The link between Salary and Importance.
When looking for a job, I will always check the salary range first. If there is no salary range, I’ll not even open the job description. Why waste time on a company that clearly has no intention of being upfront and open with me? Why waste my time on a job that probably pays poorly?
The other day I overheard a conversation at work. We are hiring and need to draw up some job advertisements. A consultant was hired to help us think about nice job descriptions and the feeling we want to get across to a potential candidate. To people who have a real job, all this talk about getting the feeling across and job descriptions sounds like a lot of hog wash. Just tell people what you will pay and what you want from them, and of course, if salary alone isn’t justifying somebody’s input alone, tell them about the free fruit and high-quality coffee for example.
When I mentioned this to a friend, I told him I could never do such a silly thing as that consultant was doing. I could never sit at a table and talk for two hours with a straight face about how a job description should make somebody feel. Unless it paid a lot. I mean a lot a lot. If it really paid buckets of money, I could probably silence that voice inside that told me I wasn’t adding value to humanity, or making the world more beautiful, or even helping a company make next quarters numbers look better.
And then something clicked for me.
Something I’ve been wondering about for a long time. Why do the most bullshitish jobs pay the best? It’s because they must! How else can anybody be convinced to come and do the work that they, their family and friends and all their colleagues know is nonsense? They can only be persuaded to do the useless work if, and only if their inner voice is silenced by lots of money.

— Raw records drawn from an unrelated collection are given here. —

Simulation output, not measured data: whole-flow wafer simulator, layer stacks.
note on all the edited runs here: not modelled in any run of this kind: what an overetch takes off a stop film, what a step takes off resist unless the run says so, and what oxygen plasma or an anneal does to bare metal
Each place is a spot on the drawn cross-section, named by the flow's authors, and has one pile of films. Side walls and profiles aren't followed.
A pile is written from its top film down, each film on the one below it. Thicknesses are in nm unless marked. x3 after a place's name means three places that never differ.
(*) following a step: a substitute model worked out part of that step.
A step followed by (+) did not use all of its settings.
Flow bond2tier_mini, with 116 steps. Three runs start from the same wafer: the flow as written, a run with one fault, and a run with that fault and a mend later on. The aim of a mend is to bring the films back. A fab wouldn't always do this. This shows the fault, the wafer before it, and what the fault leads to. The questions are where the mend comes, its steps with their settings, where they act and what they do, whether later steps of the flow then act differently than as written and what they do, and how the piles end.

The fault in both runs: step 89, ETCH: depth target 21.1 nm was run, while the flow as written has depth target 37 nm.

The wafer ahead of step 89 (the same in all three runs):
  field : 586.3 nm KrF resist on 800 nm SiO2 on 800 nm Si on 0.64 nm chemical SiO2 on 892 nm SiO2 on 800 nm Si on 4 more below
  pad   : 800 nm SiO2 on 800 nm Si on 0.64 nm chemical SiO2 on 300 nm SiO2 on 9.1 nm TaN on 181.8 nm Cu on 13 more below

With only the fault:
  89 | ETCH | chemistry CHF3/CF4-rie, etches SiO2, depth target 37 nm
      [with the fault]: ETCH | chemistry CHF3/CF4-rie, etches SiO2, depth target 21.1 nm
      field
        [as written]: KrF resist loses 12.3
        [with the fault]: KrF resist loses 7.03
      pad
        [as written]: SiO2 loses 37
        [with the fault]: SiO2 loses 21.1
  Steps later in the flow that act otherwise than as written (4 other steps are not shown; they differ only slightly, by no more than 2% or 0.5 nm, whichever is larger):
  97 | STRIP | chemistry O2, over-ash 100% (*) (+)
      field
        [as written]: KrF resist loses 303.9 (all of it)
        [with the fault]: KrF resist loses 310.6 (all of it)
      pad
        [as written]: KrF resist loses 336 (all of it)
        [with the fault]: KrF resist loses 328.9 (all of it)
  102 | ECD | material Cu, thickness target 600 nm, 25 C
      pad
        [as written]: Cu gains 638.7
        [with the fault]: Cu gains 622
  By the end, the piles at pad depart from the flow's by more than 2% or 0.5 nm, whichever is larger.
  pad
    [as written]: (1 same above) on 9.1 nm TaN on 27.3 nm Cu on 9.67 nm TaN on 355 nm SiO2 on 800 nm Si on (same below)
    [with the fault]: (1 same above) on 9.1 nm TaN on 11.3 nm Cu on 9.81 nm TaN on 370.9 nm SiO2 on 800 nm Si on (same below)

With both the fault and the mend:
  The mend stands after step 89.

The lesson here? Next time you meet a consultant, don’t look down on them for doing nonsense work.
A little sidetrack here: how can you spot workers who add no value to the world? It’s simple really, once you realize they get paid the highest salaries. They will look the part. Their car will be unnecessarily bulky and shiny and so will their clothes. They must compensate for so much, after all.
So, when you are forced to interact with them, don’t make them feel bad. If they want to talk about how to increase shareholder value, just give them your list of 13 things you think the company can save money and time on and tell them to read through it and only come back with questions. This way they can feel important (they have something of substance to read) and your valuable time is saved. If they are paid enough (if their inner voice is silenced) they might even use your list and claim it as their own.
That a win-win. Your time isn’t wasted and maybe your company will also prosper more, because bosses tend to listen to highly paid consultants, at least as long as they are within eyesight.
If you aren’t sure if this article is very serious advice, or a sarcastic piece of inner life of a desk jock, then my point came across well enough. We live in a deeply sinical world. If we take ourselves too seriously or see our jobs as important, our mental health will suffer.
Also, if anybody wants to hire me as a public speaker, it’s just € 200 per hour plus travel expenses.